A screen should basically be invisible, all you should be able to see is the image on the screen, the screen itself should not impose on your vision.
Walter Siegmund

“We wanted something very high-tech that would immediately show a potential customer the services and travel opportunities we produce for our clients,” Howard says of the incredible 12-feet long and nine-feet high projection screen that dominates the atrium-style lobby of ICE’s new corporate headquarters building with unending views of beautiful ships, sand and sun provided by a Panasonic PT-RZ12K 3-Chip DLP Solid Shine laser video projector.

“As much as possible, we wanted to create a kind of ‘rolling free’ presentation where the videos displaying our services were the only things reaching visitors’ eyeballs,” Howard added. “That’s why we wanted the screen to appear as if it was floating without any supporting hardware, without the images being constrained by frames or bezels. Whether you were looking at it from the front or the back we didn’t want anything to be visible except that big hunk of glass and we wanted every square inch of that glass covered by part of an image.”

According to Howard, the screen’s translucent ‘behind-the-looking-glass’ technology was the deciding factor in favor of using a jumbo-sized video display as the lobby’s centerpiece.

“It’s something very unique, something visitors have never seen before. So it’s really quite the attention getter, the minute people open the door it shows them what a creative, forward-looking company ICE is. I’ve stood in the lobby and watched people walk toward the reception desk while looking at the screen. You’d be surprised how many change direction and duck behind the screen. They walk behind the screen, see the same image they were watching in front, look up and down and around and obviously can’t figure out how it’s being done, comments Howard.”

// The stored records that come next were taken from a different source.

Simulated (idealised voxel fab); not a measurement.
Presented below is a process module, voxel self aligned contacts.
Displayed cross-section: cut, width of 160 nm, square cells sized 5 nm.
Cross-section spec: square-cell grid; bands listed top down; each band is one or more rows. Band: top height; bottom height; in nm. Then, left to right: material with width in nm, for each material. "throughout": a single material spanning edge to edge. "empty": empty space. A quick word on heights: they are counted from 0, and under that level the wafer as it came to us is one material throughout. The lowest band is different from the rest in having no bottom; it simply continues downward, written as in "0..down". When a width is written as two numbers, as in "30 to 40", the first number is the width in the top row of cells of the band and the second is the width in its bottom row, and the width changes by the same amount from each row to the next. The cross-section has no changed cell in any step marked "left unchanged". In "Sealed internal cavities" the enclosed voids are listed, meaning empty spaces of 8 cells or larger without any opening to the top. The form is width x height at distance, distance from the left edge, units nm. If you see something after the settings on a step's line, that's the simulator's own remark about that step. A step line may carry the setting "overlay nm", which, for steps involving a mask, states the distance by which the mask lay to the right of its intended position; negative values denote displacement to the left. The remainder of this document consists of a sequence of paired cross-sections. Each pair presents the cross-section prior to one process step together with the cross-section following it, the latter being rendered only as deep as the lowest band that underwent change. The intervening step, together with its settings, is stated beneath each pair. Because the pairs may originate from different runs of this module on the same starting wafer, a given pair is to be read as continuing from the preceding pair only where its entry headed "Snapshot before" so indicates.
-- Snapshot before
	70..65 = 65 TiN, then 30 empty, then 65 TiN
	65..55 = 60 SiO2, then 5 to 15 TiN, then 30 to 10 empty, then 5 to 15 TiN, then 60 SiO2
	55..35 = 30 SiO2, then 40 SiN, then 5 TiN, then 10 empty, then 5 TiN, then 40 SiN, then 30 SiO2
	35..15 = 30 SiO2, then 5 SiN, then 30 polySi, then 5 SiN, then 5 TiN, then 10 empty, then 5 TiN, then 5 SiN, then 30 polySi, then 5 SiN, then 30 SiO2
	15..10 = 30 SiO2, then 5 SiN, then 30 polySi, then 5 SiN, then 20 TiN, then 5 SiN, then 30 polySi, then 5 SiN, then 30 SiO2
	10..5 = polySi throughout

Impressing random visitors is, of course, always desirable, but businesses run on done deals not on high-tech imagery. And helping get deals done is a major part of the screen’s mission.

“When you look through the screen from the front, you can see our CEO’s office and the front entrance to the company boardroom, but you probably won’t notice that the exterior wall of the boardroom that faces the screen is all glass. When clients and potential clients sit in the boardroom they can see right through that glass and watch all the content playing on the screen. They’ll start off talking about the technology, how we made this part or that work, how we can instantly change the degree of translucency to compensate for the sun’s position relative to the lobby windows and the resultant changes in ambient light levels. That’s what they start talking about. But meanwhile all those cruise ship and resort images are penetrating their consciousness and they eventually gravitate to discussing the particular service we’ve been showing them,” further notes Howard.

Rob Sherman, Senior Sales Engineer for the Commercial Division of ExhibitOne Audiovisual Technologies and the man charged with making chunks of glass ‘float” and solid

As Sherman describes it, two bits of “magic” were required to achieve the desired “floating” effect: 1. Mounting the huge screen so that every square inch of it was visible and filled with an image; 2. Concealing the Panasonic PT-RZ12K projector from people walking behind or looking through the screen.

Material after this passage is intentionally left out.